I tried to imagine the most persistent thing.  What could adapt and self-replicate the best?  I started listing different organisims in my mind, playing out a long term simulation in my head.  I listed different religions, and my knowledge about how they persisted and adapted to the populace.  Then I thought about just general ideas, and their ability to persist.  Mathematics should persist for a long time… math is considered a universal language.  What else… what else…

Then it hit me: truth.  Truth is the only thing that escapes this need of persistence.  What I mean by that is: gravity will last longer than the human race.  If something is true, then something is true… permanently.  Truth doesn’t adapt… and it doesn’t self-replicate.  The things that do adapt and self-replicate are constantly trying to align themselves with truth - for survival - but truth doesn’t really have that problem.

This removed my depression.  But it also removed my desire to share my thoughts with the world.  Who cares if someone disagrees with me?  And who cares if someone agrees with me?  Truth transcends persistence.  So everything is OK.

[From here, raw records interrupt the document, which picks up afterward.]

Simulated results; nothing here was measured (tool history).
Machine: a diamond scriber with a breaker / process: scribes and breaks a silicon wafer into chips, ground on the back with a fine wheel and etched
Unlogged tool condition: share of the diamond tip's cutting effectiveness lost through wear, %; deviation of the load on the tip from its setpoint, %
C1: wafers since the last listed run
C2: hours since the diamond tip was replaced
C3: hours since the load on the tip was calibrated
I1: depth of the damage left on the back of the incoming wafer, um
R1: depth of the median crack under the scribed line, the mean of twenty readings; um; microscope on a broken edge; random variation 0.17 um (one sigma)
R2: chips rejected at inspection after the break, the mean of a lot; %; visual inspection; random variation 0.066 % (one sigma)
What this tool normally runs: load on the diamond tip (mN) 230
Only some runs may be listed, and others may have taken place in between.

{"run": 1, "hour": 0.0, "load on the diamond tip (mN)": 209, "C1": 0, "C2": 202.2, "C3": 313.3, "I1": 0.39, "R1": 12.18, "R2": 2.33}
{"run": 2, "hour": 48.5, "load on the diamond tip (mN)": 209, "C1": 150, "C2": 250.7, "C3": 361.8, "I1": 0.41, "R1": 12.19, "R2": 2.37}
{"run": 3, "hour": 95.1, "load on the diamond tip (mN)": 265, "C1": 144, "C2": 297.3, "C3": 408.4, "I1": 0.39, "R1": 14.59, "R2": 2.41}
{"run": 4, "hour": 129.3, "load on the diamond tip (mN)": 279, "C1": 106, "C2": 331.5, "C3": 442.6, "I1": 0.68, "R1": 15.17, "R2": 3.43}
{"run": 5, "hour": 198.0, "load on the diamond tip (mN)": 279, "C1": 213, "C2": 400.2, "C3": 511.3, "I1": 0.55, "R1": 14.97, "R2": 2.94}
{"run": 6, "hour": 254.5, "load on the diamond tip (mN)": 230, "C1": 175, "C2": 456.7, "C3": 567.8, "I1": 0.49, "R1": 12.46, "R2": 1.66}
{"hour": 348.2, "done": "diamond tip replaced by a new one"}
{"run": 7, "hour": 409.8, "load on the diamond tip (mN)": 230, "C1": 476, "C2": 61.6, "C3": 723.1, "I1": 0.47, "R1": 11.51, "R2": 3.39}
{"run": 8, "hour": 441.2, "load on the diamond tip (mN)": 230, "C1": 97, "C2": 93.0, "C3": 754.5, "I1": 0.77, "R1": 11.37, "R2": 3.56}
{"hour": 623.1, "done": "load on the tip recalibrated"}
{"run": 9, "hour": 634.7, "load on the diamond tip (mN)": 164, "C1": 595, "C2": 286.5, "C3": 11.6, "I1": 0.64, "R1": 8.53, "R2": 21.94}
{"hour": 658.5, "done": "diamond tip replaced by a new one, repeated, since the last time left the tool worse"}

In the past I felt a need to get my ideas out… but probably because I was convinced by someone else that it’s good to get your ideas out.  Because they were getting their ideas out - to me.  The idea of “you need to express yourself” is just a self-replicating thought.  If I sit here and preach that everyone needs to get a blog, and tell the world their thoughts… then those who I convince to do so will spread the same idea… telling their readers to get a blog, and tell the world their thoughts.  It doesn’t matter what my line of reasoning is for why people should express themselves… just the more effective the reason is, the more the “express yourself” idea will self-replicate.

But none of that matters now.  Truth trumps all that.  Do I need to convince you that gravity exists?  Uh, no.  A truth will exist whether the conceptualization of that truth is self-replicating or not.  It’s not so much “who gives a shit” as it’s “truth has already won the fight”.

So… with that said… perhaps you can see why I feel no motivation for expressing my thoughts (as much as I used to, at least).